Siem also explored the University’s Department of Visual and Environmental Studies, taking a course in poetry writing from a visual arts perspective taught by Damon Krukowski, AM ’88, poet, publisher, and drummer for the legendary Boston dream pop band Galaxie 500.
“Sasha was unusual in her willingness to experiment outside her expertise, despite being well on her way at the time toward her graduate degree,” Krukowski says. She outdid even college freshmen in her openness to new ideas, new sounds, and new techniques. And yet she already had the skills to apply those to professional work—a valuable skill of its own!”
While Siem was exploring poetry and art at Harvard, she also met the late British composer Jonathan Harvey, whose works Passion and Resurrection and Weltethos often explored religious and theological themes. Reviewing one of Siem’s compositions, Harvey saw a kindred spirit.
Siem remembers Harvey telling her, “You know there’s something really unusual here. Most pieces are built of harmony and melody as distinct components. But with your work it’s as though there is no distinction—all elements are unified in one embellished line.”

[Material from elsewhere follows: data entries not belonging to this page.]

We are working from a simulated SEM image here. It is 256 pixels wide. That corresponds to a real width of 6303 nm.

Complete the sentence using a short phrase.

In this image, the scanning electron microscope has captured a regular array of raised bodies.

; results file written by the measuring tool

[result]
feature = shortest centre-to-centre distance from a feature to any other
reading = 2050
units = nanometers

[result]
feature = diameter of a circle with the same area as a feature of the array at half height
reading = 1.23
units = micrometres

“He saw almost a philosophical idealism in my music,” Siem says. “And he was right. I have a motivating desire for wholeness.” By the time she received her PhD in 2011, Siem had recorded and released a six-song version of her debut album Most of the Boys. The pursuit of wholeness—and a kind of holiness—had become central to her work and life.
By encouraging our creativity and ability to channel inspiration, music can help us transcend our smallness and unite us with what’s beyond. It can ignite hope as well.
—Sasha Siem
How the Light Gets In
After graduation, Siem continued to compose, fulfilling commissions for the Royal Opera House, the Rambert Dance Company, and the London Philharmonic Orchestra. In 2008, she also took part in the Panufnik Scheme, a program run by the London Symphony Orchestra (LSO) for young composers at the outset of their careers. “Sasha wrote for the full orchestra under the mentorship of a distinguished group of composers and individual members,” says Kathryn McDowell, managing director of the LSO. “Her work impressed the orchestra with its color and flair. As a result, her composition Ojos del Cielo was recorded for release on our LSO Live label.”
For her work, Siem received both a British Composer Award and the Royal Philharmonic Society Composition Prize. She was delighted by her success, marveling at what she described as the “spectacular nineteenth-century voices” singing the music she wrote for the Royal Opera House. Still, she wanted to convey a more contemporary sentiment, one best expressed, she said, through her own “fragile, vulnerable, less than perfect voice.” She decided to embrace singing and songwriting.
In 2015, Siem released her first full-length album—an augmented version of Most of the Boys, produced in Iceland by Valgeir Sigurðsson, whose previous collaborations included Björk’s Oscar-nominated score for director Lars Von Trier’s film Dancer in the Dark and Feist’s 2011 album Metal. Calling it “a brazen take on womanhood that’s also pleasing to the ear,” Boston Globe music critic Maura Johnston described Siem’s record as a dive into “the dichotomies that women have to navigate, sometimes begrudgingly, in twenty-first-century society; personal and public selves, acting mannerly and offering honesty, showing confidence while nursing wounds.”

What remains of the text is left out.